I believe deeply in the reality of karma, and this man, though he does not think he will, most assuredly will pay for his actions. The law of karma says that whenever you commit an action that robs someone of something that cannot be replaced--like their life, their innocence, their faith--, you will suffer a karmic repayment of gigantic proportions. Whatever comes to him will be so big that we cannot fathom it.
 
That is the nastiest, sickest animal I have ever seen. Someone should put it out of it's misery.
 
Honestly, John. I'm not sure I have a problem with it either.

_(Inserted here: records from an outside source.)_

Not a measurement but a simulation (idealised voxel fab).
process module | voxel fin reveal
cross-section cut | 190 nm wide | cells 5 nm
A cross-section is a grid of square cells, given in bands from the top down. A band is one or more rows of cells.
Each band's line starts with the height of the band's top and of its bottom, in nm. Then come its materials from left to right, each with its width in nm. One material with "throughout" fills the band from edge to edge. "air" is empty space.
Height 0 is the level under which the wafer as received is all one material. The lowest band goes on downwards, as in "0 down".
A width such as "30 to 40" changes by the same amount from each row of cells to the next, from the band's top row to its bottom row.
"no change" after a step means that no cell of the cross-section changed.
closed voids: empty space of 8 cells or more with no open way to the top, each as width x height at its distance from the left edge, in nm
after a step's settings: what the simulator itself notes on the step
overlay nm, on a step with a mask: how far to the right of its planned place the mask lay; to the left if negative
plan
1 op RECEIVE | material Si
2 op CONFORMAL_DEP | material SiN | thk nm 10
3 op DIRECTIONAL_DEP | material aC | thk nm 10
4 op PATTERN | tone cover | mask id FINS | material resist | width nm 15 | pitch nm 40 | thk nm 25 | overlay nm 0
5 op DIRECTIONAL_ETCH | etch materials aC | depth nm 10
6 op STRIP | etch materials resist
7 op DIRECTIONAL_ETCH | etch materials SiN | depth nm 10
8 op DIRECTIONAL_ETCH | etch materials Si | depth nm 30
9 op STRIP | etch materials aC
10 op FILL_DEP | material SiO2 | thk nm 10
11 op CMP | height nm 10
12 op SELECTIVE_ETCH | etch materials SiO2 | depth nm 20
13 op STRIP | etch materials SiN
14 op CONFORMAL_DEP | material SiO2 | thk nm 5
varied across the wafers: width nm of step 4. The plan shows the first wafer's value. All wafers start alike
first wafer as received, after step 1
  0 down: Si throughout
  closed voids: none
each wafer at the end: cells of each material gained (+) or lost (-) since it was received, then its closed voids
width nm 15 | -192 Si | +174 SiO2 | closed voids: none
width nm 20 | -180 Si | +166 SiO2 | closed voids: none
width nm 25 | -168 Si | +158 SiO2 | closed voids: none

I had an opportunity to have one of my abusers "taken care of" by a friend of the family who was chief of police...and no one would be the wiser. I said no. Sometimes, I wonder why I said no. Other times...I know it is because I could not have lived with myself knowing that I gave the okay to it. *sigh* Thankfully, at least that abuser is now dead for several years. Died alone, heart attack in the snow. The other two, still live and still feel they did no wrong.

Well, a friend of mine years ago lived in a major city and she had a guy who was very sweet on her. He was a small-time enforcer and he enjoyed his job. He frightened her, really, but there wasn't a good way to shake him off (although when she moved, she moved quietly and left NO forwarding information, which worked).

During this time, though, her best friend got raped by her landlord. Rather than call the police in, my friend informed the enforcer, who picked up the best friend's landlord, drove him out to a secluded area of the city and discussed with him the mistake in his ways. To drive the point home, the enforcer then proceeded to break all the landlord's fingers with a hammer. I have a feeling that this made a lasting impression on the landlord that he had committed a pretty grievous error and that he should probably never, ever do something like that again.

And I *KNOW* I don't have a problem with that one.
 
abstruse, OMG

I don't know what to say about this very evil man? locking him up for life is going to do neither society nor him any good, just put him down, erase him from the planet.

Every day we hear of atrocities being committed on children and the elderly, but what happens? nothing! society is bombarded every day with horror stories that we become so anesthetized to, so we shrug our shoulders and say, "oh that's a shame" some of us genuinely shed a few tears, and then say to ourselves, "well what can I do about it?" what indeed!

There is no-one more guilty than me for adopting this attitude, I don't like myself when I don't do anything, I'm wracked with guilt, a lot of the time I'm ashamed to be a part of the human race, but like us all I say "well what can I do?" what indeed!

Mark Agnew.
 
I don't know what to say about this very evil man? locking him up for life is going to do neither society nor him any good, just put him down, erase him from the planet.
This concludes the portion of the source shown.